The fertilizer plant in West, Texas, that exploded two weeks ago was a frequent target of theft and sabotage. Not from farmers looking for free soil supplements, apparently, but from people looking to acquire one of the key ingredients for making methamphetamine.
Anhydrous ammonia, a key element in fertilizer production, is also used to make the highly popular drug, as any fan of Breaking Bad is likely aware. (If you're curious, the Riverfront Times, an alt-weekly in St. Louis, explains the role the ammonia plays.)
Drug manufacturers, often looking to save on production costs, apparently learned that West Fertilizer was an easy source of cheap raw material. This isn't Walt and Jessie's fictional run on methylamine.
As Reuters reports, the plant's history of tampering is very much real.
Police records show West Fertilizer began complaining of repeated thefts from the facility in June 2001, when burglars stole 150 pounds of anhydrous ammonia from storage tanks three nights in a row. Nearly a year later, a plant manager told police that thieves were siphoning four-to-five gallons of the liquefied fertilizer every three days.
After a series of break-ins a few years ago, the company installed a security system, but that wasn't enough of a deterrent.
The last record of tampering was in October 2012, when a 911 caller reported an odor "so strong it can burn your eyes." The firm dispatched Cody Dragoo, an employee often sent after hours to shut leaking valves and look into break-ins. That night, he shut off the valve but reported it had been tampered with.
Dragoo was killed in the explosion.
Texas is actually not a big meth-producing state. According to the DEA's latest data, it had far fewer production sites in 2012 than most states, especially given its size. Only 32 meth labs were found in the state, compared to 1,800 in Missouri or 147 in New York. There's one big reason for that: much of its methamphetamine is smuggled in from Mexico.
It's not yet known what caused the fire that led to the explosion that killed 14 people and damaged scores of buildings in the small Texas town. Various reports have suggested that the plant was storing far more fertilizer than it was allowed to. It also hadn't been inspected by the government in nearly 30 years.

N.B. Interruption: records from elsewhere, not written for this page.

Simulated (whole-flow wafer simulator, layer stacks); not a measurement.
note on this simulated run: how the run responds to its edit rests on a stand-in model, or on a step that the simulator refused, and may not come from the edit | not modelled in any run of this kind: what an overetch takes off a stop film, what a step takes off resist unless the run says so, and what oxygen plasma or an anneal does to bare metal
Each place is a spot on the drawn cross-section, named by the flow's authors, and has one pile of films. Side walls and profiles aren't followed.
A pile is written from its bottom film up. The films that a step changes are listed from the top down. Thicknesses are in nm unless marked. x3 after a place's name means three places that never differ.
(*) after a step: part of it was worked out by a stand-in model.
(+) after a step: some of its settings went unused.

Last week, the Waco Tribune ran an editorial downplaying the risks of fertilizer production. Gary Johnson, a former aerospace engineer, walks through why such a facility might become dangerous, emphasizing that it usually isn't. At the end of the piece, Johnson identifies the real threat.
[N]ow something new must be considered: terrorists breaking into agricultural supply businesses at night with blasting caps and dynamite, deliberately using that shock sensitivity to start explosions. No fire is required. This is a lot more sinister and dangerous than druggies breaking in to steal ammonia to make meth.
The Reuters report doesn't appear to include any incidents in which terrorists were tampering with West Fertilizer's ammonia tanks.